Memory Leak on Jetson Orin when calculating ComputeCache with videotestsrc

• Hardware Platform (Jetson / GPU): Jetson AGX/NX Orin
• DeepStream Version: 6.3
• JetPack Version (valid for Jetson only) : 5.1.3
• TensorRT Version: 8.5.2-1+cuda11.4
• Issue Type( questions, new requirements, bugs): questions/bugs

Hello, I have recently encountered high memory usage for fairly trivial Deepstream programs on Jetson Orin, compared to Jeston Xavier platforms.

I have noticed that the memory usage is about 10x higher and the pipeline takes takes up to 2 minutes to start.
After some work, I correlated this to the .nv/ComputeCache/ directory and the JIT compilation of kernels.

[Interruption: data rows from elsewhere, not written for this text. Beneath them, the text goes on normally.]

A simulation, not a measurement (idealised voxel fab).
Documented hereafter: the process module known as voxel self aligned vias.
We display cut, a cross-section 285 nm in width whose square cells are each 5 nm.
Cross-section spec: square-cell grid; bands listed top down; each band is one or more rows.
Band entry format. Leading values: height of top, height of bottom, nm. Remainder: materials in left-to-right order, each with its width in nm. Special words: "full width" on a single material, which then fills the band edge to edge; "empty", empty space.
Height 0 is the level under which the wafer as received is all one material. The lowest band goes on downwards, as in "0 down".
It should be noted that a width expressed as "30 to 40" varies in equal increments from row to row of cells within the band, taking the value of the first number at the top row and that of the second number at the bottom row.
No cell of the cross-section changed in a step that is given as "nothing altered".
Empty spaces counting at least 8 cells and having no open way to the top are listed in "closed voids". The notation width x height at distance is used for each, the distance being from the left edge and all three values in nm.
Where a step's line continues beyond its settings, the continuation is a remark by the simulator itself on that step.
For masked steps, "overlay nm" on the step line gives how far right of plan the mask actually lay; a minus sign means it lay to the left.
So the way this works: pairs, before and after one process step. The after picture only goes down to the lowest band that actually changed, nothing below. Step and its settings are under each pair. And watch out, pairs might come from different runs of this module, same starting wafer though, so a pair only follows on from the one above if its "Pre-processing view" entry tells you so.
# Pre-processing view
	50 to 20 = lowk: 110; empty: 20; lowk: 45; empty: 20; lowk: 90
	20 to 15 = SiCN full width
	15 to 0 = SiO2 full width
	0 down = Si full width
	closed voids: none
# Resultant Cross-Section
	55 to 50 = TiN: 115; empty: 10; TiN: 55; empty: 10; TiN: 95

This is the testing pipeline

gst-launch-1.0 videotestsrc is-live=1 pattern=black num-buffers=128 ! videoconvert !  'video/x-raw,format=NV12,width=608,height=608,framerate=25/1' ! queue !  nvvideoconvert ! 'video/x-raw(memory:NVMM),width=608,height=608,framerate=25/1,format=NV12' ! fakesink sync=0

We assume that the kernels were already compiled and are prepared in the cache:

MODE Memory Usage Time
CUDA_CACHE_DISABLE=0 160MB (0.5%) 1s
CUDA_CACHE_DISABLE=1 1440MB (4.5%) 1m10s

This seems that if :

  • the binaries are cached, they are loaded on start with no memory overhead.
  • the binaries are created on start, the compile data remain in memory until the program is terminated

This is how the cache ~/.nv/ComputeCache/ contents look

   68,0 MiB [##########] /f
  840,0 KiB [          ] /9
  360,0 KiB [          ] /5
    4,0 KiB [          ]  index  

Here we see that the binary file causing this is huge (68MiB), and after looking into it, we see the thousands kernels for color conversions:

strings 7c9d8fbee1f027 | grep 'nv\.constant2\._' | count
>> 4224

A short example:

.nv.constant2._Z27YUV444_to_NV12_709_ER_cutexyyyPvS_S_S_S_S_iiiiiiiiiiiii
.nv.constant2._Z24YUV444_to_NV12_709_cutexyyyPvS_S_S_S_S_iiiiiiiiiiiii
.nv.constant2._Z23YUV444_to_NV12_ER_cutexyyyPvS_S_S_S_S_iiiiiiiiiiiii
.nv.constant2._Z20YUV444_to_NV12_cutexyyyPvS_S_S_S_S_iiiiiiiiiiiii
.nv.constant2._Z29YUV444_to_YUV420_709_ER_cutexyyyPvS_S_S_S_S_iiiiiiiiiiiii
.nv.constant2._Z26YUV444_to_YUV420_709_cutexyyyPvS_S_S_S_S_iiiiiiiiiiiii
.nv.constant2._Z25YUV444_to_YUV420_ER_cutexyyyPvS_S_S_S_S_iiiiiiiiiiiii
.nv.constant2._Z22YUV444_to_YUV420_cutexyyyPvS_S_S_S_S_iiiiiiiiiiiii
.nv.constant2._Z30YUV444_to_B32F_G32F_R32F_cutexyyyPvS_S_S_S_S_iiiiiiiiiiiii
.nv.constant2._Z30YUV444_to_R32F_G32F_B32F_cutexyyyPvS_S_S_S_S_iiiiiiiiiiiii
.nv.constant2._Z24YUV444_to_B8_G8_R8_cutexyyyPvS_S_S_S_S_iiiiiiiiiiiii
.nv.constant2._Z24YUV444_to_R8_G8_B8_cutexyyyPvS_S_S_S_S_iiiiiiiiiiiii
.nv.constant2._Z19YUV444_to_BGR_cutexyyyPvS_S_S_S_S_iiiiiiiiiiiii
.nv.constant2._Z19YUV444_to_RGB_cutexyyyPvS_S_S_S_S_iiiiiiiiiiiii
.nv.constant2._Z20YUV444_to_ABGR_cutexyyyPvS_S_S_S_S_iiiiiiiiiiiii
.nv.constant2._Z20YUV444_to_ARGB_cutexyyyPvS_S_S_S_S_iiiiiiiiiiiii
.nv.constant2._Z20YUV444_to_BGRA_cutexyyyPvS_S_S_S_S_iiiiiiiiiiiii
.nv.constant2._Z20YUV444_to_RGBA_cutexyyyPvS_S_S_S_S_iiiiiiiiiiiii

This does not happen when reading the video from file. I have only encountered this when using videotestsrc.
Using caps explicitely specifying NV12 format had no effect.

My questions are:

  • Is this expected? Shouldn’t the memory be freed after JIT compilation finishes? In other words, shouldn’t the allocated memory be in the end the same as if loaded from cache
  • Can this be limited, in the sense that it does not compile all the kernels which will never be needed?
  • Why does this not happen when using filesrc?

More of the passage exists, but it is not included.